While relaxing and socializing at the dock is fun, it’s the voyaging we truly love. So far, we’ve only taken short shakedown trips around Puget Sound: Blake Island, Elliott Bay, Penrose Point, all within a half day’s motoring. These have been useful trips as we learn the boat and all its intricacies. Last night we anchored off the port of Silverdale in Dyes Inlet for a couple of days of gunkholing. We’ll take more weekend trips like these through the fall and winter as we gain confidence. We’re talking about spending Christmas in Victoria aboard the boat, an absurd idea aboard our sailboat, but warm and inviting on a trawler. Then, next summer we’ll return to the San Juan and Gulf Islands to see what’s changed in our old sailing stomping grounds, with a bucket-list trip up the inside passage to Alaska the following year, and beyond that? We’d love to take this boat down the coast for a winter in Mexico. I know this boat could handle it. We’ll have to see about the captain and crew.

So that’s it, then. We’ve shed our sailing skins and are slowing finding our way in this grand trawler. This morning as I sip my first cup of coffee and look out over the quiet bay with the boat’s mirror image captured in the still water from my perch on the flybridge, it’s hard not to be moved by the amazing vista an anchored boat provides. Sailors, kayakers, fisherman, stinkpotters, 150-foot mega yachters, and us trawler types all share that same passion for water. Perhaps the salt content of our blood is just slightly higher than normal, pulling us back to the ocean of our long ago birth. I count myself a lucky member of that large seafaring tribe.

A Sailor Looks at Crossing the Bar (Part One)

When I was starting out in public accounting, nearly thirty years ago, I got the chance to work for a new partner who had just joined our firm. His name was Joe Sambataro, an Italian-American from New Jersey, full of blunt honesty and character, and we hit it off right away. He became an important mentor and eventually recruited me to join a small staffing firm in Tacoma as a financial analyst when he joined as CFO. He would later retire, then come back as CEO. Joe is now the Chairman of the Board of this multi-billion publicly traded staffing firm.

Back when I first began working for Joe, he shared three wishes for me: Marriage, Mortgage, and a Boat. In that order. He figured that an employee with a spouse and a mortgage would stick around longer than a single guy with no ties to anything. The boat, he said, was just for fun. Joe liked boating and especially fishing off a boat.

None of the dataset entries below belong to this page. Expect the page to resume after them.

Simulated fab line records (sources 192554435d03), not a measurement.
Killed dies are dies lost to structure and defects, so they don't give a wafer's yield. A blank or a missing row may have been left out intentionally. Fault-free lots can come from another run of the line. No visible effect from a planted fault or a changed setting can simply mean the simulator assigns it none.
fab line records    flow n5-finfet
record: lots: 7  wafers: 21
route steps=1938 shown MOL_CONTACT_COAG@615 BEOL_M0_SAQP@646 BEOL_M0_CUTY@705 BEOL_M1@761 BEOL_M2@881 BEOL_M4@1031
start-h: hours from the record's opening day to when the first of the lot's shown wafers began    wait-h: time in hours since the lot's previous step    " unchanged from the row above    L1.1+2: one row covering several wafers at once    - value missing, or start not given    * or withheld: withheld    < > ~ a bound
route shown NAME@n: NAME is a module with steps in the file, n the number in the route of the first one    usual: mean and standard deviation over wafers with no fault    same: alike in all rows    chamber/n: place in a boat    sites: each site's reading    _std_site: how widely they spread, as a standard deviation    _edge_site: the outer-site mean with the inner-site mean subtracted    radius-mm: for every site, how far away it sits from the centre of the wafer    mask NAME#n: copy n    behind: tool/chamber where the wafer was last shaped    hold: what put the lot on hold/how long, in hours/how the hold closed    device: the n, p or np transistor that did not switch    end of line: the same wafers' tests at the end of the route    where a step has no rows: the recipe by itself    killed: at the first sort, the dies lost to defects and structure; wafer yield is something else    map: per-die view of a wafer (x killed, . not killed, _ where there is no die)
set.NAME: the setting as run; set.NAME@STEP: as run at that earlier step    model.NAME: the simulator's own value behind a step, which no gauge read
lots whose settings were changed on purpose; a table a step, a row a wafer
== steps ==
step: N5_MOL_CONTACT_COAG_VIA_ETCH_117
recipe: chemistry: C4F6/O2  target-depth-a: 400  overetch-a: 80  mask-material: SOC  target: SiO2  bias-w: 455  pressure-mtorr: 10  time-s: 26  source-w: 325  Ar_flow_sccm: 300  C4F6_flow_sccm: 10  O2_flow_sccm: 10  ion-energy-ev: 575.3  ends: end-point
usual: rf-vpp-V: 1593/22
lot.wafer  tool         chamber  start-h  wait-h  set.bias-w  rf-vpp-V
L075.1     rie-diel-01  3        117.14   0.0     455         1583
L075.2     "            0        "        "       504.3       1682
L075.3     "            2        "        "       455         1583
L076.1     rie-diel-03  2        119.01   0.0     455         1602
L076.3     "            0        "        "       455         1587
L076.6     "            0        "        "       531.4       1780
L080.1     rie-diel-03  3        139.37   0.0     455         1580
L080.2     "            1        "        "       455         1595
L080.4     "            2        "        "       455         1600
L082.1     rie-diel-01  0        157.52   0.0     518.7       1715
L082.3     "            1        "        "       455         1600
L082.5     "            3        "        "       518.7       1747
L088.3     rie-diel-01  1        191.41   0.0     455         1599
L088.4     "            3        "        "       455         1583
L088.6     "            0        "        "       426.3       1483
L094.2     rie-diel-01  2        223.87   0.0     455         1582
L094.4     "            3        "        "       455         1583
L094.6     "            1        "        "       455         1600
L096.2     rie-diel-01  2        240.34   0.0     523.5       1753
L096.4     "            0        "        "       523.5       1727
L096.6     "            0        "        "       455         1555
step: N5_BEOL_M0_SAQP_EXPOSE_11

I took Joe’s advice and in short order got married to my beautiful wife Lisa, and signed a mortgage on our Vashon Island home. I soon began looking for a sailboat.

In 1999 we bought our first boat, Wildfire. She was an Ericson 35 racing sloop that I dreamed of sailing around the world, but she was too much boat for a beginner. We had some crazy adventures, and learned a lot, but we soon downsized to an 18′ gaff-rigged Marshall catboat that was much more manageable by a novice sailor, then traded up for a larger 23′ model.

After a few more years as our family and boating skills grew, we traded up for a 32′ Catalina sloop, a cruising sailboat we named Parlez that we took on month-long trips up to the San Juans and Gulf Islands. We made a lot of memories as a family aboard that boat: crab feasts in the cockpit, game nights around the saloon table, hard-driving sails in pounding waves and rain, and windless days where we barely ghosted along, the boat mirrored perfectly in the calm water all around, the sails gently flapping.

After six or seven years of actively sailing and cruising aboard Parlez, I began to think of myself as a real sailor.

As the kids reached their teens, the appeal of long summer trips in the islands lost some appeal; they preferred instead to stay closer to home, their friends and a high-speed internet connection. I found myself spending more time maintaining the boat than sailing, and decided it was time to sell her.

That period of boatlessness lasted about two months. I bought a beautiful 33′ daysailor called Red Head that was perfect for summer daysails around Vashon, either alone or with a crowd in her glorious 16′ cockpit.

I’ve never felt more alive than at the helm of Red Head sailing into a fresh breeze, tiller in hand, feet braced against the opposite side of the cockpit as the boat heeled in gusts, the water racing by, the mast and rig groaning in protest, a grin on my face as I took in the shape of the sails, the wind anxious to fling my upturned cap into the sea; and something else too: a healthy sense of fear as I pushed myself and the boat maybe a little too far, Adrenalin surging as I caromed through the bay, tack to tack. At those moments I became part of the boat, one hand connected to the tiller and rudder, as if by electric current, my free hand ready to trim the main or the jib, a living thing cavorting through the water, exuberant.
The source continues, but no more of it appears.